A walk with fastai2 - Tabular - Study Group and Online Lectures Megathread

AjayStark · April 3, 2020, 9:54am

Yeah that’s what I should do, instead of looking at the source and feel “wow this is above my head”
Thanks, I’ll do that.

AjayStark · April 5, 2020, 4:10pm

Hi @muellerzr
Is Inception model only for categorical tabular model?
How to deal with time series regression problem?

Thanks,

shyampagadi · April 5, 2020, 4:59pm

Hi,
How can we add a test file and predict on unlabeled data?

Thanks.

muellerzr · April 5, 2020, 5:02pm

@shyampagadi I tried to include many examples of this. See the regression notebook.

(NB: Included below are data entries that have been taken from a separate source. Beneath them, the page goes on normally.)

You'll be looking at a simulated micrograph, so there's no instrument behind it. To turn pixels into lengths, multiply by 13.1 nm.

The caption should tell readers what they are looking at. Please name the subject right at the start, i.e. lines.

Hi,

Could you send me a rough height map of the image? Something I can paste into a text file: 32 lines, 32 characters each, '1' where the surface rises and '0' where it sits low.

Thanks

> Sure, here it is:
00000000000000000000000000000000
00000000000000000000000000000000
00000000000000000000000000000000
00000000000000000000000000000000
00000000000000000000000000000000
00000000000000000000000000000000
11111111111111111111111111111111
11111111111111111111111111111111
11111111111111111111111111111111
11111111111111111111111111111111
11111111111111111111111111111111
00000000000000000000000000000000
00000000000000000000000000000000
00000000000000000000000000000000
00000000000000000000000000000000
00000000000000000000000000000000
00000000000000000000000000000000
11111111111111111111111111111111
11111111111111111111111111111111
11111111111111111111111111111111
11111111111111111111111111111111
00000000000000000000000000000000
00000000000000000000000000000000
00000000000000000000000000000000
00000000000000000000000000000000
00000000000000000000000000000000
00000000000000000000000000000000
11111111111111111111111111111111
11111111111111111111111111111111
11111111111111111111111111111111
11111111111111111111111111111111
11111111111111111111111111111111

shyampagadi · April 5, 2020, 5:12pm

Thank You for your quick response and Thank You for these wonderful videos, learning a lot from them.

muellerzr · April 5, 2020, 5:24pm

I am unfamiliar with the time series library, I only brought it in to show an example. You should use the time-series megathread for questions related to it.

AjayStark · April 5, 2020, 5:44pm

Sure Thank you

tabularguy · April 6, 2020, 8:08am

If I want to train on new data with the model already in memory.

Say I do something like
train_to = to.new(train_df2)
train_to.process()

train_dbunch = train_to.dataloaders(bs=512, path=path)
learn.dls = train_dbunch

If I call learn.fit_one_cycle(1) would this be training on the new tabular pandas instead of the initial one when I made the learner in the beginning? I am having trouble telling if what I am doing is actually training the old model on new data.

Srinivas · April 6, 2020, 6:10pm

Gloria,
If you watch Jeremy’s ML course last lecture (lecture 12) starting at 33:00:00 he explains his choice of embeddings for the categories for Rossman competition and the general principles he uses for mapping categorical variables into embeddings and why this is useful.

His actual formula for the choice of emb_szs is now (in fastai2) different from what it was in that video (IIRC) but the principles are the same. Also the prior lecture (lecture 11) starting at 1:17:35 explains the feature engineering of the Rossman data in detail.

muellerzr · April 6, 2020, 6:12pm

Correct, this was also changed in v1 after further testing (So they’re both the same)

Srinivas · April 7, 2020, 2:27am

Just to confirm my understanding, the adults dataset actually has 6 cat variables (workclass, education, marital-status, occupation, relationship, race) but when we fix_na for the 3 cont_vars we create 3 cols of booleans indicating where there is a na and these three booleans create the 7th cat variable hence there are 7 emb_szs as in [(10, 6), (17, 8), (8, 5), (16, 8), (7, 5), (6, 4), (3, 3)]. Is this right?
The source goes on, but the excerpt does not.